The tree's response to decreased light intensity and low temperatures caused by volcanic dust veils is also visible in ring width, but with a delay of three years, which may be due to the ability of the trees to use their carbohydrate reserves during early wood formation.

At the high-elevation ALT site, there was no clear reduction of TRW after AD 536, although the lowest values are observed in AD 539. There were reductions in CWT (AD 537) and, rather dramatically, in δ18O cellulose for the year of AD 536, which rebounded strongly the next year. This is a clear difference between the sites near the northern tree limit, and the more southern, high-elevation site. Although the AD 536 event has not been recorded immediately in the TRW series at ALT, it would be associated with low maximum latewood density given the observed low cell wall thickness in AD 536 and AD 537 (Churakova (Sidorova) et al., unpublished data).

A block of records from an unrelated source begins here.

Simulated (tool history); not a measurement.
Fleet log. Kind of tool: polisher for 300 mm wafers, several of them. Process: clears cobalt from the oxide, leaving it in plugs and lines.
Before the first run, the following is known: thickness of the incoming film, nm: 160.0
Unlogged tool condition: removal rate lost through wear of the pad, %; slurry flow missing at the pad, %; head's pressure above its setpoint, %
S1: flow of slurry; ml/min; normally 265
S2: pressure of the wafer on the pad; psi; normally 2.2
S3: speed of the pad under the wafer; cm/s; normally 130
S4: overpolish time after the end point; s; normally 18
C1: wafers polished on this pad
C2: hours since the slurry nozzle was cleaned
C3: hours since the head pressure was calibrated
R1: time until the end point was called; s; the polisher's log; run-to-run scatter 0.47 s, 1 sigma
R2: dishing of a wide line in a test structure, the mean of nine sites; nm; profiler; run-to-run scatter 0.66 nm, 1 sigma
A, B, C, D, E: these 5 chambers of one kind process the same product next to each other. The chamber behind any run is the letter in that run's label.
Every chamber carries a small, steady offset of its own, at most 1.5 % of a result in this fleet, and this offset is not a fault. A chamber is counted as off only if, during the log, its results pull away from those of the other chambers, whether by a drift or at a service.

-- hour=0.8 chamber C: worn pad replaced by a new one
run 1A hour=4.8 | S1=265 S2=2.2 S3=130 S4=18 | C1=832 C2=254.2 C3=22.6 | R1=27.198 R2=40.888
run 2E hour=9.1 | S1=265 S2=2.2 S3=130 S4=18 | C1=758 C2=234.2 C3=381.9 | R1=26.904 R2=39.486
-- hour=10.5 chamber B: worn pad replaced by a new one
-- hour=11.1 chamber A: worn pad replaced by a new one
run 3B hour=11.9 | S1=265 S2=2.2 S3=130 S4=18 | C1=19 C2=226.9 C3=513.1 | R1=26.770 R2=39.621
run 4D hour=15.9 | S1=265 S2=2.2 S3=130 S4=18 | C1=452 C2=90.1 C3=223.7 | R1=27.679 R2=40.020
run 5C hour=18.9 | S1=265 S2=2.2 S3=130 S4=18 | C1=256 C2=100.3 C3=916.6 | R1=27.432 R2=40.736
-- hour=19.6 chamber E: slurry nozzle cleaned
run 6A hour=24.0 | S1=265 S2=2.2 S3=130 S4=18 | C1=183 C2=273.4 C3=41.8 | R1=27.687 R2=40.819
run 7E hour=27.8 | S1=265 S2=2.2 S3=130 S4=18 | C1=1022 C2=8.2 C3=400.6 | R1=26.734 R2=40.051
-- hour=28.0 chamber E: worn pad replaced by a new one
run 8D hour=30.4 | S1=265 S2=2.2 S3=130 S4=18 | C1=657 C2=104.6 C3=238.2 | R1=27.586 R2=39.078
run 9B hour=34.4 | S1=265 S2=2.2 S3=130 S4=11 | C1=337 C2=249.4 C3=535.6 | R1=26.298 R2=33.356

The advantage of multi-proxy studies

The study of multiple parameters like tree-ring width, latewood density, cell wall thickness and stables isotopes in tree rings from markedly different locations provides new insight into understanding the effects of volcanic eruptions in eco-physiological and climatological aspects. In particular, increased δ13C indicates drought or high vapor pressure deficit, which is often coupled with limited water availability, while decreased δ13C is an indicator for cold and moist conditions during the growing season. Reduced light intensity, as produced by a volcanic dust veil, can reduce photosynthesis, which will lead to an increase in the leaf intercellular CO2 concentration, and thus also lower δ13C (Farquhar et al. 1989). Therefore, if we take reduced δ13C as an indication of stress in the trees, we can infer stressed growth conditions at both northern sites, but less so at ALT, in AD 536. This is consistent with the very low tree-ring widths in the North in those years, and frost rings at ALT in AD 536. The strikingly low cellulose δ18O values (20‰, compared with the mean value 28.1‰ for the period from AD 520 to AD 560) at ALT in AD 536, associated with thin cell walls, strongly indicates a very cold or short growing season, even though the response in ring width is delayed by three years.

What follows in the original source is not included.